Fewer than one in three people nationwide know they can make a non-emergency call to the police using the 101 phone number, according to the “worrying” new findings of a survey by a Yorkshire crime commissioner.
The poll commissioned by North Yorkshire’s Julia Mulligan in response to local and national concerns about the 101 system, reveals that many people confuse it with other three-digit numbers such as 999 or the non-emergency health number 111.
Nationally, 12 per cent of people believe the non-emergency number is 911, the emergency services number in the US, a percentage a senior North Yorkshire Police officer believes is due the popularity of American ‘cop shows’.
Across England and Wales, only 30 per cent of respondents knew the correct number and understood when it should be used. The rate was higher in North Yorkshire, at 38 per cent.
The poll also revealed that one in seven people who called North Yorkshire Police’s own 101 service to make a report abandoned their call, with many waiting for more than a minute for it to be answered.
At ten per cent, the rate of abandoned calls in North Yorkshire for callers who have waited more than a minute is twice as high as the police’s own national target of five per cent. Despite this, three-quarters of local callers were either extremely satisfied or very satisfied with the call handler.
Launching a review in July, Mrs Mulligan said residents in North Yorkshire “told me loud and clear that they are unhappy with the 101 system”.

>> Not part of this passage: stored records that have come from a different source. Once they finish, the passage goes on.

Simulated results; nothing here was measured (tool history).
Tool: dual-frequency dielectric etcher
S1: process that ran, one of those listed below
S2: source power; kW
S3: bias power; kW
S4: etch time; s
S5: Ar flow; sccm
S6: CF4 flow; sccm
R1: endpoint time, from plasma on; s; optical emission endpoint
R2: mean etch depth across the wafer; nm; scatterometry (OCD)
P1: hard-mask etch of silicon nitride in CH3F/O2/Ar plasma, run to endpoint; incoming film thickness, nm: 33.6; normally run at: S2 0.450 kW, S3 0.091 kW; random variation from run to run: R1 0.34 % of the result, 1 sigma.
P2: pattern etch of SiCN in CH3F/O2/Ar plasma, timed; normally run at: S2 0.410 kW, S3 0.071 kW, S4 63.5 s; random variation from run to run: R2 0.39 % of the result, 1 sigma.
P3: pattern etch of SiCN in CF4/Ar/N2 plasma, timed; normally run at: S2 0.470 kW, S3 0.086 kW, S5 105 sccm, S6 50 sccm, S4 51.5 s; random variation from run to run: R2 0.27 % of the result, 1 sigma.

Around the same time, South Yorkshire’s police commissioner admitted his local 101 system was inadequate for people wanting to report crime after it emerged that callers were being left waiting as long as 40 minutes to get an answer.
Mrs Mulligan said today: “The 101 number was introduced to help people report incidents to their local force easily and to reduce pressure on the 999 emergency line. So three years after its launch, it’s worrying that awareness of the number is so low.
“However, with the Home Office reviewing the service, these new insights couldn’t have come at a better time and will hopefully highlight the need to raise awareness of the number and understanding of when to use it.”
She added: “Another major worry is that one in seven people ringing the 101 abandon their call. Locally, that’s around 2,800 calls per month – most likely due to the time it takes for their call to be answered.”
The report, based on research amongst 1,001 adults across England and Wales, including 300 people in North Yorkshire, will be available on the PCC’s website from today and will be discussed at a scrutiny meeting next week.
Responding to the survey, Chief Superintendent Amanda Oliver of North Yorkshire Police said: “It is heartening that this latest survey shows that North Yorkshire is ahead of the pack when it comes to awareness of 101, but it is still clear that we need to take every opportunity we possibly can to remind people of the 101 non-emergency number and when to use it.
“It is interesting that a percentage of people think that 911 – the American emergency services number – is the number to call for a non-urgent situation, which is probably down to US cop shows on TV.
“It shows how powerful these things can be, and just how hard we need to work to get 101 recognised against a background of so many other conflicting messages.”